750 = Credit score of at least 750 or higher.

If you are not sure what your credit score is, there are plenty of free sites like Credit Karma or Credit Sesame and you also get one full report for free each year from Annual Credit Report.com. If you need to start working on your credit, you can check out my podcast on Credit where we discuss many of the myths and best practices for building your credit score.

35 = Debt to Income of 35%.

To find your debt to income percentage, you need to take your total monthly debt payments and divide it by your monthly income. The lower you can keep this number, the more flexibility you have in life. No one wants to work hard only to see the majority of your income go to debt payments.

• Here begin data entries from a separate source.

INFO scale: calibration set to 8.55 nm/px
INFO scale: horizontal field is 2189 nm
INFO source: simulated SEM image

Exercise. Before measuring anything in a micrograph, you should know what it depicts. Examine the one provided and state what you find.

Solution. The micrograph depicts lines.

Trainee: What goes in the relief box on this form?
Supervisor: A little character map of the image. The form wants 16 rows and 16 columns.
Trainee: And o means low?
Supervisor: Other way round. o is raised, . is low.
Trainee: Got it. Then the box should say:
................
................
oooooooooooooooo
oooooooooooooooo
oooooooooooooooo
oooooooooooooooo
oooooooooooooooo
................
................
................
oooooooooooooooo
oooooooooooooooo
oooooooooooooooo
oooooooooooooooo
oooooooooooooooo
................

15 = A savings rate of at least 15%.

Truthfully, I would love to see this number closer to 20% and I currently have clients working toward the 30% number, but if you can at least put aside 15% of your gross income every month you not only build your wealth but also control your expenses.

35 = Credit card utilization of 35% or less.

Whatever your credit limit is, you should make sure that at any given time, you have no more than 35% of that limit as a balance on the card. For example, if you have a credit limit of $1,000 then you should have no more than $350 on balance on the card. One of my client’s needed to improve her credit score and when we got her utilization to this level, her score improved more than 60 points!

6 = An emergency fund with at least 6 months of expenses saved in it.

Again, I would probably like to see this number closer to 8 months, but 6 months is a good starting point. When you have a healthy cushion in your savings account, you are less likely to get into credit or debt troubles as you can cover life’s emergencies with cash.

If you’re not financially sexy now, don’t fret about it. Consider this post a financial destination for you to reach and now you just have to put the plan and roadmap together for how to get there. There is no set time for you to achieve financial sexiness so go at your own pace and celebrate your successes along the way.

Gif Source: Giphy

Are you financially sexy? If not, do you have a plan in place for how to get financially sexy?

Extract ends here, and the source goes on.